Craft Beer Supports Your Community

You’ve probably noticed already, but craft beer is pretty closely connected with the communities it comes from. Walk into your local independent brewery and you’ll feel the connections to home: the beers are named after local landmarks, you run into the head brewer at the farmers market, and local nonprofits are holding fundraisers there. But we’d like to take a bit deeper look at those connections and why the growth of craft beer is such a community movement.
It all starts with people. Take a look around, your local brewery is owned and operated by normal folks from your hometown. Chances are that your craft brewery started with local beer enthusiast who felt like the town could really use a brewery (or ten!). This wasn’t some European baron who was looking for a hobby, it was just a normal guy or gal who was passionate about beer and your town and thought they could pair the two together well. In other words, your local brewery is made up of local folks looking to serve your specific community. It’s no surprise then that the beers that they are brewing are specifically tailored for the tastes and preferences of folks in your community. That’s right, your local brewery is making beer just for you.

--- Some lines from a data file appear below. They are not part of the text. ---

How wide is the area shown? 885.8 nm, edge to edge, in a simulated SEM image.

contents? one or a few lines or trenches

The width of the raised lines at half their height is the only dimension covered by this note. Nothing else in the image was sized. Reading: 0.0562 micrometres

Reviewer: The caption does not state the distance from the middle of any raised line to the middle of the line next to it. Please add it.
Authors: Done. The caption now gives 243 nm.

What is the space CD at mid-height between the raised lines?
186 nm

Local craft breweries are also an important part of the economic fabric of communities. It’s pretty obvious that local breweries create jobs and employ locals in those jobs. But the fact that they’re locally owned is also important because the money you spend at that brewery is more likely to stay in your community. There’s a term that economists use to describe the power of local businesses: “the local multiplier effect.” Basically, it's the idea that a higher portion of each dollar spent at a local business stays in the local community than a dollar spent at a chain business. In fact, some studies suggest that around 50% of money spent at local businesses recirculates in the community. When you buy a local beer, that money gets re-spent at other local businesses; when you buy a “chain” beer, that money gets re-spent in Milwaukee or Saint Louis….aw, who are we kidding, it gets re-spent in Belgium or London!
Finally, and maybe most importantly, your local craft brewery is a hub of social activity for your community. Its where locals go to hang out and meet up: its where ideas for new businesses start, where ideas for social change grow, its where people meet their future husbands and wives, and its where friends go to reconnect…cue the “Cheers” theme song.